So. Fla. teachers prepare to vote for new administration
MIAMI (WSVN) -- Many South Florida teachers said they're getting a lesson in frustration when it comes to everything from their health benefits to their salaries. Tuesday, they're voting for a change.
Teacher and single parent Larcenia Dixon had to make a difficult decision. She faces a $250 increase in monthly health insurance cost. "I never expected at this point in life," said Dixon, "to give up health insurance in order to buy groceries and feed my family."
It's a decision many teachers said many colleagues have faced. Some of them are now supporting so-called outsiders for elected positions for the United Teacher's of Dade, the union representing Dade County Public School teachers. "They've had eight years," said Ceresta Smith, "to try and produce for the teachers and support staff from this district and for eight years they have failed us."
Critical of candidates who currently hold high level positions with the union, Ceresta Smith said the insider candidates have done little to help teachers and support staff. "We need to see take-home pay increases," said Smith, "we also need to see a reduction in healthcare cost."
Insiders said it's easier said than done, noting that outsiders factors affect take-home pay. "The raise in taxes has nothing to do with this union," said Insider VP Candidate, Sandy Simon. "It's got to do with the federal government."
Simon added that healthcare costs are high because the district is self-ensured. "Everybody screams, 'We wanna have a choice, we wanna have a choice,' the district's not gonna give us a choice."
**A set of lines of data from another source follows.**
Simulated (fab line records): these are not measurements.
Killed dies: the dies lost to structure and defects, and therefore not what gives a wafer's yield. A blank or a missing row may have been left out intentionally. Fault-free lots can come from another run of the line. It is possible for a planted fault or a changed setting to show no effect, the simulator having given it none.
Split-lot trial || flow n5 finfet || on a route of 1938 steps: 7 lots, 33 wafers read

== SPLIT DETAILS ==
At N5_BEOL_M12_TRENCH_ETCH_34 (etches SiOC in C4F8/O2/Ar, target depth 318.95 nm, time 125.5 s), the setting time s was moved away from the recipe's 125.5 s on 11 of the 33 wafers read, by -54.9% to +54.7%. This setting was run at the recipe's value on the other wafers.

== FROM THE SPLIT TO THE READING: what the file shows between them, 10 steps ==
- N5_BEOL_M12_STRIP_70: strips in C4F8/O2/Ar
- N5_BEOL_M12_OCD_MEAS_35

The Tuesday election has polarized public school teachers. The only certainty is that there will be a new administration. The current president officially steps down later this year.
"It's about unity," said Insider Presidential Candidate, Fedrick Ingram, "and it's about a spirit of moving forward together. So I'm hoping that everyone, inside and outside can move together."
A new administration will be voted in Tuesday. Candidates will need to receive more than 50 percent of the votes. If that doesn't happen, a run off is scheduled for March.